How to develop and deploy Kubernetes Operator in Red Hat Openshift

Ashima
12 min readJul 12, 2022
Source: Image by Red Hat Developer

Introduction:

Kubernetes, also known as K8s, is an open-source container orchestration platform widely used to develop and deploy applications in the cloud environment. It automates the deployment, scaling, and management of containerized applications, making them easy to deploy and operate in a microservice architecture. It also provides a way to extend the Kubernetes API and build our own custom Kubernetes resource as per requirements.

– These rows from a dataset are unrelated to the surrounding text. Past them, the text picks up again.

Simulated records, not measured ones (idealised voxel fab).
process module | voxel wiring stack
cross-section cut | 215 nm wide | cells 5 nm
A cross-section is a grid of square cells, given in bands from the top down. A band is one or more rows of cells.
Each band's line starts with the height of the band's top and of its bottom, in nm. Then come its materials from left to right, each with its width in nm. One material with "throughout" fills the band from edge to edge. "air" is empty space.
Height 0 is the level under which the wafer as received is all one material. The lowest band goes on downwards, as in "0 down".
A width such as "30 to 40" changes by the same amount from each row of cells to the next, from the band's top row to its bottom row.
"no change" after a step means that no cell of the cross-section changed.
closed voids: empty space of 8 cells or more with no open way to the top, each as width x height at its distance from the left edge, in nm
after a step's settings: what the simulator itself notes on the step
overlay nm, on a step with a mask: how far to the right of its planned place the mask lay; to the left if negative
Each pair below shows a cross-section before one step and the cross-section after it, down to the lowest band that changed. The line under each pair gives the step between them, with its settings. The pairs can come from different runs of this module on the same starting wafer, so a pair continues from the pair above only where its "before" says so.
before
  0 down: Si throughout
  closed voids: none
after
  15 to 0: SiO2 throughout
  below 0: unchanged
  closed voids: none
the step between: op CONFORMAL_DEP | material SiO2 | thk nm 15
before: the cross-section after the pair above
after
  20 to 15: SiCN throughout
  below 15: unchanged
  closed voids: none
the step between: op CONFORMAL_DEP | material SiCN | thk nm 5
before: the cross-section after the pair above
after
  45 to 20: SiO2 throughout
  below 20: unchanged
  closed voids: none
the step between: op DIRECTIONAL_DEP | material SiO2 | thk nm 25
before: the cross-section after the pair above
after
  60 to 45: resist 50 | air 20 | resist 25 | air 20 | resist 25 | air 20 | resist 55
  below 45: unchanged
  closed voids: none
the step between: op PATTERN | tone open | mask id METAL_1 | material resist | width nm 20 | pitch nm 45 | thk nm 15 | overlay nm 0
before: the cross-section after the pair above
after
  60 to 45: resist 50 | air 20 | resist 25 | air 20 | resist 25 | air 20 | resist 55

A Kubernetes Operator is a design pattern that provides the best way to extend the Kubernetes API by defining a custom resource that deals with the operational aspects of an application. A custom resource definition (CRD) lists all the configurations of the operator and defines a custom resource (CR) which is watched by the Kubernetes operator to perform application-specific actions so that the current state of the resource matches the desired state.

Kubernetes Operator Flow

Kubernetes Operator continuously watches the custom resource, performs an action when it detects changes in the custom resource, and tries to match the current state of the system to the desired one. To achieve this, the Kubernetes operator follows the control theory. To maintain the stability of the system, a controller is used. In Kubernetes, a controller is a control loop that watches the state of the cluster and makes changes to move the current state closer to the desired state.

Objectives:

  • Develop and deploy a Kubernetes operator using the operator-SDK framework
  • Defining RBAC roles and permissions for the operator to perform required actions.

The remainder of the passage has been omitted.